The distinct landslide shape patterns identified in the study site in Itaóca can be explained by the lithology (Figure 5D). The northern sector consists of the Lajeado metasedimentary group (metamorphic rocks: marble, phyllite, schist, and quartzite), and the central and southern sectors are constituted by the Itaóca batholith zone (igneous rocks: granites). The morphology of the landscape is influenced by the rock weathering profile, which develops through mechanical or chemical weathering processes. This profile can vary significantly from one location to another due to local differences in rock type, geological structure, topography, erosion rates, groundwater conditions, and climate variations, as noted by Gerrard [67]. The scars in the Lajeado metasedimentary group tend to develop a longer and larger shape because they are conditioned by structural weakness planes in rocks (e.g., sedimentary layers, granulometric difference, metamorphic banding). Granite scars, on the other hand, tend to develop a rounded shape as they depend more on joint networks which in turn affect the process of weathering and soil formation [67,68]. The relevance of the role of lithology in the recognition of shallow landslides using remote sensing methods is clearly supported by the current findings. Regarding the morphological characteristics of each scar shape type, the negative values for plan curvature are similar, but the slope angle and elevation vary. A negative curvature value indicates that the surface prior to the event was concave, which makes it responsible for the convergence of materials and flows, as described in previous studies [69,70,71]. Long and large scars are more frequent between 21 and 40° and 500–870 m. However, small to medium and rounded scars are common between 10 and 30° and 300–600 m. These results suggest that a combination of slope, elevation, curvature, and lithology can indeed impact the location and morphology of shallow landslide scars.

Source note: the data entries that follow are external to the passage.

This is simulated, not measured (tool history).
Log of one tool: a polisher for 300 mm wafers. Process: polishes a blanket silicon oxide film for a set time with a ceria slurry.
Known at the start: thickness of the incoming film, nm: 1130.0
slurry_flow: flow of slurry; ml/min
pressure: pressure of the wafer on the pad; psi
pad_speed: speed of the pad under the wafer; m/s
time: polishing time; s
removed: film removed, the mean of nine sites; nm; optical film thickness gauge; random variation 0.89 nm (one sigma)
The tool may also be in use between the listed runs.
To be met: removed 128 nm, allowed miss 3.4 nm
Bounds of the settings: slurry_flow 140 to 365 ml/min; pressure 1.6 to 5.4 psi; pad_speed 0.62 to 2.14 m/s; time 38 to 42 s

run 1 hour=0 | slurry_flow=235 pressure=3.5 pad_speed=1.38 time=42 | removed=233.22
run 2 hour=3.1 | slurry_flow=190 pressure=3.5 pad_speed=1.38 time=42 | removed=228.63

Regarding the transferability of the approach, the semi-automated object-based classification of shallow landslides for Nova Friburgo overestimates the reference. Hölbling et al. [23] also encountered similar challenges and confirmed that the transferability is contingent upon the specific characteristics of satellite images, the study areas in question, and the complexity and visual characteristics of shallow landslides. Despite the overestimation, our results are promising and indicate the good transferability of the OBIA method in Brazil. FP and FN classification errors were identified in Itaóca and Nova Friburgo. These findings align with those observed in other remote sensing-based landslide mapping studies conducted in Brazil [15,18] and worldwide [22,62]. These studies mentioned similar challenges in landslide detection, as we experienced in this study.

Rainfall-induced landslide inventories are crucial for local stakeholders and decision makers. Having information about the spatial distribution of these hazards is essential for effective disaster management, especially in the context of climate change. According to Alves et al. [72], the erosive power of rainfall is directly affected by climate change, which, in turn, impacts the vulnerability of mountainous environments to natural hazards like landslides. The study conducted by Alves et al. [72] in the state of Rio de Janeiro raised concerns about the potential occurrence of extreme rainfall-related disasters in the near future.

6. Conclusions

An object-based approach was employed for the classification of shallow landslides in Itaóca (Brazil). Spatial, spectral, and morphological data were utilized for the segmentation and subsequent classification of objects, all based on a high-resolution satellite image. The results suggest that the OBIA method is well suited for application in the tropical environments of Brazil. The approach correctly identified locations with shallow landslides, but the semi-automated classification underestimated the reference, with a deviation of approximately 21%. Two distinct patterns of landslide shapes were visually identified, leading us to conclude that lithology can impact the morphology of shallow landslide scars. This, in turn, can affect the recognition and accuracy of landslide features when utilizing remote sensing approaches and data. The main challenges were the identification of small scars, landslide tails, and scar delineation. This can likely be explained by the limited resolution of the RapidEye data (5 m). Regarding transferability, the Nova Friburgo OBIA inventory presents a higher number of false positives in comparison to Itaóca, because Nova Friburgo presents a more complex environment. The rule set applied in Itaóca and Nova Friburgo included the same classification features and parameters but with slightly modified thresholds. The findings affirm the potential for transferring the approach to different regions in Brazil. However, it is worth noting that further adjustments to the primary rule set could potentially yield improved results. Further improvements could be made with higher-resolution EO data in future studies. This could lead to an enhanced mapping accuracy and help mitigate common classification errors. The results can prove valuable for local stakeholders and decision makers, as having information about the location and spatial distribution of shallow landslides is crucial for effective disaster management and territorial planning.